I would like to create an HTML form that is resistant to bots. This could be a classic comment form or really any web-accessible form. In most cases, requiring authentication and an authorization service (such as OAuth) would be sufficient to protect a back-end web service. But what if you have a publicly accessible web form, and you want to keep it open and anonymous, but provide some measure of protection against automated bots?
For example, I would like to protect my URL Shortening Service such that only humans using the web front-end can access the back-end service layer, and I would like this layer of protection to be bot resistant.
Most spam-bots will crawl through webpages looking for HTML forms, and will seek too exploit any unprotected form handlers (i.e., the backend service). A more advanced bot can even leverage common authentication and authorization services. Other than annoying our users with CAPTCHA tests, what are some approaches that we can take?
Honeypot Form
A simple and effective approach is to create a dummy HTML form that is not rendered in the actual browser, but will be be discovered by most spam-bots. This could be as simple as,
<div id="__honey__"> <form action="post-comments.php" method="POST"> <input type="text" name="Name"> ... </form> </div>
The “post-comments.php” will be discovered by most spam-bots, yet in our case this is a misdirect. If you don’t want it to return a 404, you can add a dummy file named “post-comments.php” that does nothing but will always return a 200. In fact, anyone trying to access this form handler is likely a bot, so feel free to do whatever you want with this. A simple but fun trick is to include the request IP address (the IP address of the bot itself) as the form action,
<form action="http://{{request.remote_addr}}/post.php" method="POST">
A naive spam-bot may start scanning its own IP address and may even send HTTP POST messages to itself.
Meanwhile, we would add Javascript in <head> with a “defer” attribute,
<script src="PseudoForm.js" defer></script>
The “defer” attribute will execute the “PseudoForm.js” after the user-agent has parsed the DOM but before it has been rendered to the user. Inside this script, you can replace the fake honeypot form.
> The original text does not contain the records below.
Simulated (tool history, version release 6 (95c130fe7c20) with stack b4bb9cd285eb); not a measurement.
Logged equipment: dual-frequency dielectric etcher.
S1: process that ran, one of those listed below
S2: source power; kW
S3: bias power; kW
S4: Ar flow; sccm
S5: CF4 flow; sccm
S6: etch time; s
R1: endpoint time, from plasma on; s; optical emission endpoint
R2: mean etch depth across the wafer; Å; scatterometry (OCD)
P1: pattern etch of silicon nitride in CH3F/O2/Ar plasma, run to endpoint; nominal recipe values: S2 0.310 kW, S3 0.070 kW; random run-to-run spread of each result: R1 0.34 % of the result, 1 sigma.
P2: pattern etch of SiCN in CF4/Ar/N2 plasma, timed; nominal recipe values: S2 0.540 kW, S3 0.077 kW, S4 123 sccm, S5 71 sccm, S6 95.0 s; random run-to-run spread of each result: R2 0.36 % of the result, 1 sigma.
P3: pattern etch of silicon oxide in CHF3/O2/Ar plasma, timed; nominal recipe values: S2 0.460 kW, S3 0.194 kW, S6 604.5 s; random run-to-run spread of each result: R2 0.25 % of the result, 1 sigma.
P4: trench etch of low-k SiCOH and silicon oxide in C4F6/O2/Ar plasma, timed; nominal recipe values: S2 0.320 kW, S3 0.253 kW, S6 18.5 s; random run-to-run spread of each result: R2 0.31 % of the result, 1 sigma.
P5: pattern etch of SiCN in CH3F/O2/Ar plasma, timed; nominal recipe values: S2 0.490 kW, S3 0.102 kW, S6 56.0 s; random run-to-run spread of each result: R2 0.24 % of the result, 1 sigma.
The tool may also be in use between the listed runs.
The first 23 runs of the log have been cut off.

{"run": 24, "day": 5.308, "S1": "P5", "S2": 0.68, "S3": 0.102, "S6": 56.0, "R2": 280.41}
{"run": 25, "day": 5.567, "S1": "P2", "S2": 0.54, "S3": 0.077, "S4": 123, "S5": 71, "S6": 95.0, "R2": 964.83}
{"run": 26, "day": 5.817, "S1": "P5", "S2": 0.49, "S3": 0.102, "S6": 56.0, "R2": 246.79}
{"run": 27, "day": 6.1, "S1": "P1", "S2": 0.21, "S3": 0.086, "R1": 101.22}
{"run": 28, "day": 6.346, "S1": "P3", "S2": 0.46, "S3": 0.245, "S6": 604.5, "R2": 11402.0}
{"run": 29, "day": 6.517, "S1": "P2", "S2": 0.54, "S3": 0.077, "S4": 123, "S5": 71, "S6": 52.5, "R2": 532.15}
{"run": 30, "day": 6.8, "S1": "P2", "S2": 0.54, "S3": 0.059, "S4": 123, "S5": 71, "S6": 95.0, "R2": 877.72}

document.getElementById('__honey__').innerHTML = actual_form;
The “actual_form” can be anything you want, and to further confound spam-bots, it does not even need to be an actual HTML form.
PseudoForm
In the case of my URL Shortening Service, the actual form does not use an HTML <form> element, and instead uses a simple <button>. In fact, using proper CSS, you can use any element you want, and style it as a button, even something like this,
<div id="__honey__"> <input type="text" id="add_url" placeholder="Enter long URL..."> <i>+</i> </div>
There is no form handler in this case, and the back-end service is known only to the Javascript (which can add onclick event handlers to our CSS-styled button). This is sufficient to protect against naive spam-bots, but a more advanced spam-bot can easily parse our Javascript and determine actual service endpoints, such as looking for calls to XMLHttpRequest.
PseudoForm + formkey
In order to ensure the back-end service is accessed via our front-end, you can create a time-sensitive token. For my URL Shortening Service, all back-end service calls require a formkey. That is,
this.getformkey = function() { getJSON('/api/formkey', function(err, data) { if (err !== null) { console.log('Something went wrong: ' + err); } else { if ("formkey" in data) { _self.formkey = data.formkey; } } }); }
“getJSON” is a wrapper around XMLHttpRequest, and all this does is fetch a valid formkey and save it within the PseudoForm Javascript object. We can then keep formkey up to date in the webapp, like so,
setInterval( PseudoForm.getformkey, 60*1000 );
In the above case, PseudoForm.formkey will be refreshed every 60 seconds, and any calls to the back-end service must use this formkey. The value of formkey will appear as a nonsensical hex string, yet in-reality it is a time-sensitive hash that can only be verified by the back-end (which generated the formkeys in the first place), i.e.,
def getFormKey(self, ts=None, divsec=300): ''' return a time-sensitive hash that can be calculated at a later date to determine if it matches the hash will change every divsec seconds (on the clock) e.g., divsec=300, every 5-minutes the hash will change ''' if ts is None: ts = int(time.time()) return hashlib.sha1(( self._unicode(ts/divsec)+self.secret).encode('utf-8' )).hexdigest()[2:] def isValidFormKey(self, testkey, lookback=2, divsec=300): ''' return True IFF the testkey matches a hash for this or previous {lookback} iterations e.g., divsec=300, a formkey will be valid for at least 5 minutes (no less than 10) e.g., lookback=6, a formkey will valid for at least 25 minutes (no less than 30) ''' for i in range(lookback): if testkey == self.getFormKey(int(time.time())-divsec*i): return True return False
I included a secret key (by default a server generated GUID), to ensure that a bot would never be able to calculate a valid formkey on its own. All back-end services require a valid formkey, which means that any automated bot that accesses one of our back-end services must first fetch a valid formkey, and can only use that formkey within the time-limit set by the back-end itself (default is 5-minutes).
PseudoForm + handshake
Theoretically, an automated bot could be programmed to utilize a valid formkey, giving the appearance of a real human user accessing the front-end, and it could then spam the back-end service. This was exactly what I wanted to avoid in my URL Shortening Service. To further strengthen the PseudoForm, all back-end services require a time-sensitive handshake.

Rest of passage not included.